Sacrifice Cave


A sacrifice cave is sacrificed to the public interest in cave visits, in the hope to keep people busy and protect all other caves this way.

This has nothing to do with sacrifices inside a cave, the cave itself is sacrificed, which is actually a rather turgid way of putting it. If you visit caves that have been visited for centuries, you will find many remnants of previous visitors, that is graffiti, rubbish and chipped speleothems. By the middle of the 20th century, cave explorers had had enough and started closing off well-visited caves on a large scale with iron grids. This has two obvious disadvantages, it costs a lot of money and labour, and the more criminal cave hyenas get a kick out of cracking them. There are a few other problems, most notably the problem that cavers are also locked out and have to find out which caving club has the key first. And the other is that it gives cavers a bad reputation, an air of secret society, which is exactly the opposite of what they do.

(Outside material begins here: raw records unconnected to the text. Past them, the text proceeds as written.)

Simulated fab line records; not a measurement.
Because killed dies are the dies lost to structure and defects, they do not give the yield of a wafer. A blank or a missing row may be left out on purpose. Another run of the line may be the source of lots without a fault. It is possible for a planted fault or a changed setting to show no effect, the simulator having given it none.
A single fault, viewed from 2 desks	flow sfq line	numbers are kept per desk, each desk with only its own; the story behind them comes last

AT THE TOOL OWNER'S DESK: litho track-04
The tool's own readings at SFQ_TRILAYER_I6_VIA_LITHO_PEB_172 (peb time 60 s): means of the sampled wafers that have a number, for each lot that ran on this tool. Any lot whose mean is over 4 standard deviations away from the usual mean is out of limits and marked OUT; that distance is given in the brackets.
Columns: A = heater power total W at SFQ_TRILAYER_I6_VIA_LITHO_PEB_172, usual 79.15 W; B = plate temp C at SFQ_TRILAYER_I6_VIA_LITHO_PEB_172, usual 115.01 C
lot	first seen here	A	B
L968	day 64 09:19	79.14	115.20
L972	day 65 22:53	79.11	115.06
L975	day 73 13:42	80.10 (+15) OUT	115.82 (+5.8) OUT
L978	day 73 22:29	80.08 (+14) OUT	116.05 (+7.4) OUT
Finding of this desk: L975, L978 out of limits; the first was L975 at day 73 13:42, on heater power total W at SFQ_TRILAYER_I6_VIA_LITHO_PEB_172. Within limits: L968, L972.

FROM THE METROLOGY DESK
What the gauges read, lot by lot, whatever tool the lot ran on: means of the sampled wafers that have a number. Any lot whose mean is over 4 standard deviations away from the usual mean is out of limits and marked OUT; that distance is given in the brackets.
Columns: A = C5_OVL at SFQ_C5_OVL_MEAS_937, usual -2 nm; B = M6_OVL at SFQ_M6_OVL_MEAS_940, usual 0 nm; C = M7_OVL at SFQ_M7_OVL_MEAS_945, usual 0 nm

The counter reaction was the establishment of sacrificial caves, i.e. caves that are conveniently located, easy to reach, reasonably interesting and not dangerous. These were then even promoted a little, signs were put up and a board with a cave map and background information was placed at the entrance. The tourism office was allowed to include them in their brochures. Suitable objects were above all those which contained no archaeological sediments and hardly any dripstones. These were then often the caves that had been freely accessible for many years anyway. Sometimes dangerous places were also made secure or closed, or made safer with a permanently installed ladder.

The sad result of this strategy, however, became obvious after only a few decades: these caves were sacrificed to destruction and vandalism completely unnecessarily. Vandalism increased continuously, but knowledge about caves or cave protection did not. And so, in the 1990s, voices arose that fundamentally rejected the concept of sacrificial caves. They concluded that people who go into caves and are allowed to break off stalactites only learn one thing, namely that it is okay to take stalactites as souvenirs. Instead of teaching people vandalism, cavers started teaching awareness and responsibility. Sacrificial caves have been replaced by offers of cave trekking tours, where participants receive a safety briefing, learn the necessary techniques, but also basic geological knowledge and, above all, the idea of nature conservation. American speleologists summarised the concept in three concise rules 50 years ago:

Take nothing!

Leave nothing!

Destroy nothing!

The task of the caving guides is now to explain these three rules in detail.